Secretary of State John Kerry will represent the United States in an annual session of Strategic Dialogue with India, scheduled for July 31, and his visit will be followed by the Defence Secretary Chuck Hagel in early August to revitalise a relationship the US sees as crucial counterbalance in Asia to an increasingly assertive China, a Reuters report quoted US officials as saying on July 16.
The report further states that they will be the most senior most American officials to visit India for talks with the new Government of Prime Minister Narendra Modi, ahead of his visit to the United States, slated this September.
It was at the close of the then Secretary of State Hillary Rodham Clinton’s meetings with the Government of India on July 20, 2009, that the two Governments issued a joint statement regarding their intentions to accelerate the growth of their bilateral relationship to enhance global prosperity and stability in the 21st century. Both Governments had outlined a Strategic Dialogue that would focus on five principal pillars; strategic cooperation, energy and climate change, education and development, economics, trade and agriculture along with science and technology, health and innovation.
It is in line with this agreement that the annual strategic dialogue is being held ahead of the bilateral meet.

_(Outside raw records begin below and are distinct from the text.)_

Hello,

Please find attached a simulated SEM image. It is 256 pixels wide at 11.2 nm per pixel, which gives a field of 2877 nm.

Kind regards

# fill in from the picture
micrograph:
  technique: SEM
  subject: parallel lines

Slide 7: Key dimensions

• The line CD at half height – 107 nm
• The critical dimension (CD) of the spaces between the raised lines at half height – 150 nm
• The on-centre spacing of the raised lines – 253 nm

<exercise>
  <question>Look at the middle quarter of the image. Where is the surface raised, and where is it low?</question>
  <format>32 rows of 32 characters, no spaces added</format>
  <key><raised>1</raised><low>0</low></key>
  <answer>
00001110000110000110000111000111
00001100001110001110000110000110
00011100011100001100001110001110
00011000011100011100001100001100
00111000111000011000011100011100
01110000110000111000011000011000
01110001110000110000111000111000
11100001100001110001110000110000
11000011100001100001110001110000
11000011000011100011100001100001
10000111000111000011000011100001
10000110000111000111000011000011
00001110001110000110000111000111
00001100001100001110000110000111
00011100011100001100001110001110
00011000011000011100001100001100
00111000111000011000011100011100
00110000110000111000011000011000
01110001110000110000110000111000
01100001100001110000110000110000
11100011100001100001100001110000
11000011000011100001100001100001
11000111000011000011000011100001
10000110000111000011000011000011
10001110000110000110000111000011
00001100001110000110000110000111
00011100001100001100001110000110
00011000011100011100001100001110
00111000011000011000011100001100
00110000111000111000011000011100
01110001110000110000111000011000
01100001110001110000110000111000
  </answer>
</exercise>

“If India and the United States are to build a truly strategic partnership, the two countries must each commit to it and defend it in equal measure”, Republican Senator John McCain has said on the Senate floor on June 26, according to a PTI report.
“We must each build the public support needed to sustain our strategic priorities,” he further added.
The best part of the India-US bilateral ties is that the both the major political parties in America are keen to see the relationship grow in strength. Wary of the Chinese role in geo-political conditions of Asia-Pacific zone, the United States wants to see India emerge stronger economically and politically in Asia.
According to the Reuters report, in testimony for a hearing of the US Senate Committee on Foreign Relations, Nisha Biswal, the US Assistant Secretary of State for South Asia referred to planned joint military exercises involving India, the United States and Japan, a country with a growing strategic rivalry with China in East Asia. “We see opportunities for increasing the collaboration across Southeast Asia,” she said. “We are engaging more frequently in consultations and dialogue with India on ASEAN (the Association of Southeast Asian Nations) and look forward to increased and more frequent consultations across the East Asian sphere,” Biswal said, adding that “A rising India is in some ways going to be an ameliorating influence on China, in China’s own growth and China’s own behaviour in the region.”
At a time when Narendra Modi has sent clear signals to the world that his Government is committed to bring the nation’s economy back on growth track, the NDA Government in India has been keen for better multilateral ties with Japan and even Russia and China, as was clear from last week’s BRICS Summut.
India wants to create mutually beneficial relationship with the USA that can sustain growth for both nations as partners. United States knows that a strong democratic India is in the interest of peaceful global order. That is why these strategic dialogues will play a vital role in ironing out differences, creating road map for future growth and ensure that September end Modi-Obama talks bear maximum yield for both the nations.